The involvements of Egypt, Pakistan, Morocco, and Sudan are very unexpected and indicate a much wider operation than anticipated. It also strongly suggests that Saudi Arabia was leaning heavily on every government in the Middle East, North Africa, East Africa, and South Asia to whom it has given a lot of money previously. Saudi Arabia is cashing in every favor for a blistering war against the quasi-Shia Houthi rebels in Yemen, unlike with the rather lackadaisical coalition to support the United States against ISIS in Syria. Qatar, which sent no jets at all in the Syria campaign, sent 10 tonight.

Bahrain, which only participated minimally on the first day of the Syria raids, also sent 15 jets. Bahrain’s Sunni monarchy also “owes” Saudi Arabia for brutally suppressing their own Shia uprising in 2011 (during the Arab Spring) with GCC shock troops.

The UAE and Jordan also sent plenty of bombers over Yemen in the initial hours, in a marked contrast from their wavering in the Syria campaign.

This massive undertaking should, in my opinion, also be taken as a clear signal that Saudi Arabia firmly prioritizes the “threat” from Iran and Iranian proxies (which include the Houthis in Yemen but also 100,000 anti-ISIS fighters across Iraq and Hezbollah anti-ISIS units in western Syria) well above the threat from ISIS, despite tough talk on the latter some months ago.

Meanwhile, Iran has countless military advisers and trainers on the ground assisting the huge Iraqi campaign to re-take Tikrit from ISIS, has been providing close-air support and bombers against ISIS all over the Iraqi skies, and reportedly may even have 30,000 regular troops fighting in Iraq directly.
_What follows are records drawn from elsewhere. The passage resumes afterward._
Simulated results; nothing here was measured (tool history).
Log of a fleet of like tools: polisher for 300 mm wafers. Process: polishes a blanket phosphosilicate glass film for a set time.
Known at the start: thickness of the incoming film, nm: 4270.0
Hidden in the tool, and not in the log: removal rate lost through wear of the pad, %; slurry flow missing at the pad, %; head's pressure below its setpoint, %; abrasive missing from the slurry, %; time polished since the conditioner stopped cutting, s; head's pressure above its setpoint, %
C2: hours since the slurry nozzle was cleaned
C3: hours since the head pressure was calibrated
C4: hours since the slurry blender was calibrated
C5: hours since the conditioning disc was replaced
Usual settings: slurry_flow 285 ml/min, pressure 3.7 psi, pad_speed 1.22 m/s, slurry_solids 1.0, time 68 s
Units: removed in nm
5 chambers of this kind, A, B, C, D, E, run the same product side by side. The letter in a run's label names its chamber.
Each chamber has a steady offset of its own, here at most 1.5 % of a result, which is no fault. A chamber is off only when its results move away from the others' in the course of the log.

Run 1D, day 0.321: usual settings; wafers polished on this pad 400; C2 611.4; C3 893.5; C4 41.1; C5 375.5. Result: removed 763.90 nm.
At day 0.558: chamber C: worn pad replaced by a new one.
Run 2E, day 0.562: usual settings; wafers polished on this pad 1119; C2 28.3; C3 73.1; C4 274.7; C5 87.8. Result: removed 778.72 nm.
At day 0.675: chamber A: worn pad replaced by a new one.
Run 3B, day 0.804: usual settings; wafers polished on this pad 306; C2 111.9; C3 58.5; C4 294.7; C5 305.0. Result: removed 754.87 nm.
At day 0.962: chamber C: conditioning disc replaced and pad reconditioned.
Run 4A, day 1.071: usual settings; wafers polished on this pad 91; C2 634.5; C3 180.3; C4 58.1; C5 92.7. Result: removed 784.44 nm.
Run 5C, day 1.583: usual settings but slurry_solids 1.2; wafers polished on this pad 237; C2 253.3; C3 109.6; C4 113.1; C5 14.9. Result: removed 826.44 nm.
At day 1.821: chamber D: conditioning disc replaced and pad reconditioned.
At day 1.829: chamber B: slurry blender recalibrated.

If I’m looking at the facts and figures, Saudi Arabia and the Arab League in general — the purported American allies — are doing far less to combat ISIS than Iran, even if you buy the theory that Iran’s support for Assad accidentally helped create ISIS in the first place.

This war in Yemen against the Houthis, which Saudi Arabia has been stirring up violently for years, seems essentially to be more of an indirect war between Saudi Arabia and Iran.

And this doesn’t even begin to touch the actual al Qaeda presence in Yemen.